On Sep 16, 2009 at 16:11, inge inge@legos.fr wrote:
Andrei,
Thanks for your update on this. As the conditions for the bug to appear is quite erratic (seems to be several INVITE sent to the gateway in a row, that make it sending a "482 Loop Detected" leading to the crashing ACK), we do not manage to reproduce this.
I never saw this on our 0.9.7pre1 lab version, but this one is quite empty and relays only a few test calls compared to our production 0.9.5 one serving severeal thousand of end users.
Is there any explanation on how we can have an <out of bound memory address> for the local_totag of the 100-ed tm entry ?
Either some module corrupts shared memory somehow (very hard to find out), or a deleted transaction is somehow used (e.g. race condition, the transaction is found in the list, but deleted immediately before being accessed).
Is there any way to check if the memory address is OK before passing it to memcmp ?
Yes, you could check that, but it wouldn't help. That bad address means that things are very wrong. You could avoid the memcpy, but you'll most likely only delay the crash. What you could do is add some LOG() statements and log all the fields of the transaction when the address is wrong (but the information is about the same that you would get from a coredump when ser is compiled with debugging).
This has not been modified in t_lookup.c from v0.9.7 nor v2.0 (attached)
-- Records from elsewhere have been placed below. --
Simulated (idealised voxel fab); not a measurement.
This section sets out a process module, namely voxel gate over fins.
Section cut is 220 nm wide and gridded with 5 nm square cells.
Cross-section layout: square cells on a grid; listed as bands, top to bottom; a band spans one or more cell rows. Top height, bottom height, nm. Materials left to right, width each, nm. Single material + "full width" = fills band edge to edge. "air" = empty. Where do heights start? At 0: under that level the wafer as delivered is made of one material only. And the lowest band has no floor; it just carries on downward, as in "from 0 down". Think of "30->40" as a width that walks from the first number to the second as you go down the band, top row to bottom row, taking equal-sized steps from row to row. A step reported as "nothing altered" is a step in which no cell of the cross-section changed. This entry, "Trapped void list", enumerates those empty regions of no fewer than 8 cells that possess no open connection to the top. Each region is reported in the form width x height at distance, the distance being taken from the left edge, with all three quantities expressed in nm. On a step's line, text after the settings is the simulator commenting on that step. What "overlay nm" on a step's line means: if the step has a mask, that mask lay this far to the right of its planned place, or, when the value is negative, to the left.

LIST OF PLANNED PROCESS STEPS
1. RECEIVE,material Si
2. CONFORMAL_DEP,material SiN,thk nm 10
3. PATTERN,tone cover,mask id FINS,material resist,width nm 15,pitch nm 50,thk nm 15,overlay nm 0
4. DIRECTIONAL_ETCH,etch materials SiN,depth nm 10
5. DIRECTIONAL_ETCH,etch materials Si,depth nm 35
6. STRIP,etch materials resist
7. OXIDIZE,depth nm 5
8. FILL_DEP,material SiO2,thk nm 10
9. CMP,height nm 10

Yes, but the problem is not in the place where it crashes, it's somewhere else. Both 0.9.7 and 0.9.4 are very old and I don't really remember all the fixes that went in (the cvs log is helpful, but does not tell the whole story). I wouldn't want to spend a lot of time debugging 0.9.4, just to find out in the end that the bug was fixed in 0.9.7, especially since there were non-trivial tm changes between the two.
Andrei